Since the goal of Parallel Extensions is to simplify parallel programming, and the motivation behind parallel programming is performance, it is not surprising that many of the questions we receive about our CTP releases are performance-related.
Developers ask why one program shows a parallel speedup but another one does not, or how to modify a program so that it scales better on multi-core machines.
The answers tend to vary. In some cases, the problem observed is a clear issue in our code base that is relatively easy to fix. In other cases, the problem is that Parallel Extension does not adapt well to a particular workload. This may be harder to fix on our side, but understanding real-world workloads is a first step to do that, so please continue to send us your feedback. In yet another class of issues, the problem is in the way the program uses Parallel Extensions, and there is little we can do on our side to resolve the issue.
Interestingly, it turns out that there are common patterns that underlie most performance issues, regardless of whether the source of the problem is in our code or the user code. In this blog posting, we will walk though the common performance issues to take into consideration while developing applications using Parallel Extensions.
Amount of Parallelizable CPU-Bound Work
The number one requirement for parallelization is that the program must have enough work that can be performed in parallel. If only half of the work can be parallelized, Amdahl’s Law dictates that we are not going to be able to speed up the program by more than a factor of two.
Also, additional CPUs thrown at a task will help the most if the CPU was the performance bottleneck. If the program spends 90% of its time waiting for a server to execute SQL queries, then parallelizing the program likely will not achieve significant benefits. (Well, you may still observe a speedup if there are multiple requests that we can send, say to multiple servers. In such cases, though, the asynchronous programming model would likely result in even better performance.)
To benefit from parallelism, the total amount of processor-intensive work in a program must be large enough to dwarf the overheads of parallelization, and a large fraction of that work must be decomposable to run in parallel.

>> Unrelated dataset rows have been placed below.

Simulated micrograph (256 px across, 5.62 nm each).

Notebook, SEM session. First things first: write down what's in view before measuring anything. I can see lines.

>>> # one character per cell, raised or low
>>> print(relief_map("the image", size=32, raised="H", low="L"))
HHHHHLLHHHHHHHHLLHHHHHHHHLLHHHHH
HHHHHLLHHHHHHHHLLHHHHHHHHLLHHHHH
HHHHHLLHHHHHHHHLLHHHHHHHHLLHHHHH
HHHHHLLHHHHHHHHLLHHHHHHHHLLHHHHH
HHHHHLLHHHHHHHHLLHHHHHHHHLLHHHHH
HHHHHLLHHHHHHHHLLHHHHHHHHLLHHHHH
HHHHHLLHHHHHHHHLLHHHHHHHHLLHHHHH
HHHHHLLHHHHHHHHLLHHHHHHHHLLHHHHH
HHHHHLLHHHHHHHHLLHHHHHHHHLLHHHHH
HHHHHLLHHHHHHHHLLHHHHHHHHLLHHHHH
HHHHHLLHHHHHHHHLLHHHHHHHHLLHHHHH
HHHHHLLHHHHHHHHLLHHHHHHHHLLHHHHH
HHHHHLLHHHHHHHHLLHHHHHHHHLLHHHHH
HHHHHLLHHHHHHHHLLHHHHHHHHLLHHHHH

Even if a program does a lot of parallelizable work, we must be careful to ensure that we will split up the work into appropriately-sized chunks which will execute in parallel. If we create too many chunks, the overheads of managing and scheduling the chunks will be large. If we create too few chunks, some cores on the machine will have nothing to do.
In some parts of the Parallel Extensions API, such as Parallel.For and PLINQ, the code in our library is responsible for deciding on the proper granularity of tasks. In other parts of the API, such as tasks and futures, it is the responsibility of the user code. Regardless of who is responsible for creating the tasks, appropriate task granularity is important in order to achieve good performance.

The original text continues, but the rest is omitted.